The NCAA Tournament is getting a supersized makeover, a long-expected expansion that many basketball fans should notice and pay attention to beginning next season.

May 8, 2026
By MARK LONG
8 May 2026

The NCAA Tournament is getting a supersized makeover, a long-expected expansion that many basketball fans should notice and pay attention to beginning next season.

The sanctioning body increased the fields for its men's and women's March Madness tournaments to 76 teams apiece on Thursday. That means there will be eight more games - 12 total involving 24 teams - squeezed into the highly popular bracket without substantially changing the overall format.

NCAA coaches and administers have lobbied for more access to the lucrative, postseason showcase for years. The biggest questions always revolved around how many teams would get in and what would the new setup look like.

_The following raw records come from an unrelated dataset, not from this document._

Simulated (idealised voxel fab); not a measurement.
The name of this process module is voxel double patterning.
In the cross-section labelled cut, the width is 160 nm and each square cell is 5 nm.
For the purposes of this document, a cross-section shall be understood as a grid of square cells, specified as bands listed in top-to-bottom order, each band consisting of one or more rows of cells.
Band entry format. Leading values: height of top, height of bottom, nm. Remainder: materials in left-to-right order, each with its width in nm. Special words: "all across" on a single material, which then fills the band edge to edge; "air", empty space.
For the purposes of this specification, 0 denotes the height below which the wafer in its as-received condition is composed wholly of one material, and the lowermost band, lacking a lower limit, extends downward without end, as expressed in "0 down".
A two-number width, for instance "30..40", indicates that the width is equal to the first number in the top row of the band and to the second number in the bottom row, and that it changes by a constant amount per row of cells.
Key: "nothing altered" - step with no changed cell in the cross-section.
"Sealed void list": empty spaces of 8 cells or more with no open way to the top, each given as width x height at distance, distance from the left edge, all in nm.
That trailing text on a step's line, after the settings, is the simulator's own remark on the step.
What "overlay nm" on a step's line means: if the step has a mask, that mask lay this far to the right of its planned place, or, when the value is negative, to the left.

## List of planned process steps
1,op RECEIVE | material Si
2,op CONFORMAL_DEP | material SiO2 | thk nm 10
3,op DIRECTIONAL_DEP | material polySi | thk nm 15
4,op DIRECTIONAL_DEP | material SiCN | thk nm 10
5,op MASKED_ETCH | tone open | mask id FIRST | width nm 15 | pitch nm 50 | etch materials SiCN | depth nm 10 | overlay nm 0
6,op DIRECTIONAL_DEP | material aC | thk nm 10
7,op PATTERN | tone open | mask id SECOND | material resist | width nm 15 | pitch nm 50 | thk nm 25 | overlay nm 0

The first expansion of the tournaments in years - the men from 65 to 68 in 2011, followed by the women from 64 to 68 in 2022 - will turn what has been known as the First Four into a bigger affair that will now be called the March Madness Opening Round.

The 12 winners will move into the main 64-team bracket that will begin, as usual, on Thursday for the men and Friday for the women.

Money seems like the primary reason, though some will argue it's about providing more spots for deserving teams.

The change comes at a time when conferences and universities are desperately looking for ways to add revenue. Some schools are strapped for cash while having to share revenue with top athletes and are trying to better position themselves for the next iteration of the ever-changing landscape of college sports. With schools now allowed to spend more than $20 million on their athletes, the race to stay competitive is frenetic.

The NCAA said it will distribute more than $131 million in new revenue to schools that make the tournament. That money will come from expanded TV advertising opportunities for alcohol, the likes of which were previously restricted. It said the value of the rights agreement will increase $50 million each year on average over the course of the six years remaining on existing broadcast agreements with CBS and others.

Most of the eight new slots are expected to go to teams from the four power conferences - Atlantic Coast, Big Ten, Big 12 and Southeastern - that were already commanding the bulk of the entries in the bracket.

Keith Gill, the chairman of the Division I men's basketball committee, called the expansion "a nice way to create some access but make sure we have the bracket we all love when we start Thursday at noon."

Although no mid-major program advanced past the first weekend of either tournament the last two seasons, there still will be a chance for someone to make a run to the Sweet 16 or maybe even the Final Four.

Leaders in the power conferences acknowledge that smaller programs - most recently Saint Peter's in 2022, Loyola Chicago in 2018 and George Mason in 2006 - help make March Madness what it is.

Those sorts of teams will have a path, even if revenue sharing and name, image and likeness payments have it increasingly more difficult for mid-major programs to keep talent beyond one year. And remember, there was actually concern last season that a Miami (Ohio) team with a 31-1 record would be left out.

On the men's side, Auburn, Cincinnati, Indiana, Oklahoma and San Diego State surely would have slipped into the field and landed a spot in the opening round. Those schools surely would have drawn more attention - and more TV ratings - than many of the teams in the First Four: Howard, Lehigh, Miami (Ohio), Prairie View, SMU and UMBC.

On the women's side, BYU, Cal, Texas A&M and Utah likely would have made the field and gotten more eyeballs than games including Missouri State, Samford, Southern and Stephen F. Austin.

Most brackets excluded the First Four and began with first-round games played Thursday (men) and Friday (women).

Having eight more teams playing in the opening round could change that - and make it more difficult for someone - or artificial intelligence - to land that elusive perfect bracket.

The late DePaul mathematics professor Jeffrey Bergen calculated the odds of picking a perfect bracket at 1 in 9.2 quintillion, assuming every game is a 50-50 proposition, or about 46 million times the number of stars in our galaxy. Adding eight games to the mix won't make it any easier.